The Lady Isn't a Monster

The treatment of Myanmar's Rohingya minority has been horrific. But the international anger over Aung San Suu Kyi's failure to take firm action is misguided, writes Peter A. Coclanis in Foreign Policy. She is who she has always been – including a politician with little room for maneuver.
"Aung San Suu Kyi isn't a monster. She's a political realist, attempting to do the best she can with limited power in an extremely volatile young democracy where the military still wields massive veto power," Coclanis writes. "That has caused her to make what may be considered callous decisions and to sacrifice the interests of a minority for those of the majority she believes she is tasked with representing. Unlike many of her critics, Aung San Suu Kyi isn't a free actor thousands of miles away who can speak without consequence; she's in a highly risky and painful position."

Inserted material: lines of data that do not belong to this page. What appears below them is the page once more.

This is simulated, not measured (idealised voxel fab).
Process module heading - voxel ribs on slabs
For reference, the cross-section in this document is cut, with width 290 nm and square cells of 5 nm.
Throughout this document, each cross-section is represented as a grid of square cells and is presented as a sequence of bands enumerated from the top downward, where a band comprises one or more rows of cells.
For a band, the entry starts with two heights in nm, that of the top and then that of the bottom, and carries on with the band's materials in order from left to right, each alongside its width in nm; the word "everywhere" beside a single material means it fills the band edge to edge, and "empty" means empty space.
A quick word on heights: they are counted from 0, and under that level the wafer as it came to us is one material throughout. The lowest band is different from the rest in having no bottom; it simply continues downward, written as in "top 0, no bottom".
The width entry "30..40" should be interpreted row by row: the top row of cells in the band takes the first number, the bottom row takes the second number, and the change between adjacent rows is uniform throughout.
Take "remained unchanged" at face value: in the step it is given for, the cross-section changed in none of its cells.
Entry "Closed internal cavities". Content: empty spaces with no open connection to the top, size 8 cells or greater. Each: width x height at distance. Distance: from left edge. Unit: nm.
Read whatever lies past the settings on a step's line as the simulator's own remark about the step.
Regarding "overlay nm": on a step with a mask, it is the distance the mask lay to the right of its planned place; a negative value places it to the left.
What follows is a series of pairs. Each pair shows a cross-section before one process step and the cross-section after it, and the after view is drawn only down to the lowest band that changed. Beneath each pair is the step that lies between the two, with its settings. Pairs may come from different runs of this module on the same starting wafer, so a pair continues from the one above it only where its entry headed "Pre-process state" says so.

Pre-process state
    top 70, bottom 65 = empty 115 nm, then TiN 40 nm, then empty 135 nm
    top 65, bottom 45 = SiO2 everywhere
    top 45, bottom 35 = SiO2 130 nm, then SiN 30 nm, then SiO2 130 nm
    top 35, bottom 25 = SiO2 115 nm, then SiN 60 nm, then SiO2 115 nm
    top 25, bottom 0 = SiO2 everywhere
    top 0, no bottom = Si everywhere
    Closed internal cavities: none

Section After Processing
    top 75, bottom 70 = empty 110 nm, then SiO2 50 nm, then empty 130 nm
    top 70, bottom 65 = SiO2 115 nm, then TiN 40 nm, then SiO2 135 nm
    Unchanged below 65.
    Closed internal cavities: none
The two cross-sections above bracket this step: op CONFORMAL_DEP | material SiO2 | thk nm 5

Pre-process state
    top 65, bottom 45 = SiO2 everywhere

What Went Wrong for the West? The C Word

Whatever the intentions of a rising China, the reality is that the West currently has little capacity for handling it. For that, it only has itself to blame, suggests Martin Wolf in the Financial Times. After all, it squandered its biggest advantage: Competence.
"The dominant view among the rest used to be that the West was interventionist, selfish and hypocritical, but competent. After the financial crisis and the rise of populism, the ability of the West to run its economic and political systems well has come into doubt. For those who believe in democracy and the market economy as expressions of individual freedom, these failures are distressing. They can only be dealt with by reforms. Unfortunately, what the West is getting instead is unproductive rage," Wolf writes.
"The West needs to think much harder about how such a world should work. The US administration's view — that the unilateral exercise of US power is all that is needed — will fail. It will not manage the global commons that way, not that the Trump administration cares about that, at all. It will also not achieve stability: if it doubts that, it should look at the cauldron that the Middle East has become after endless interventions."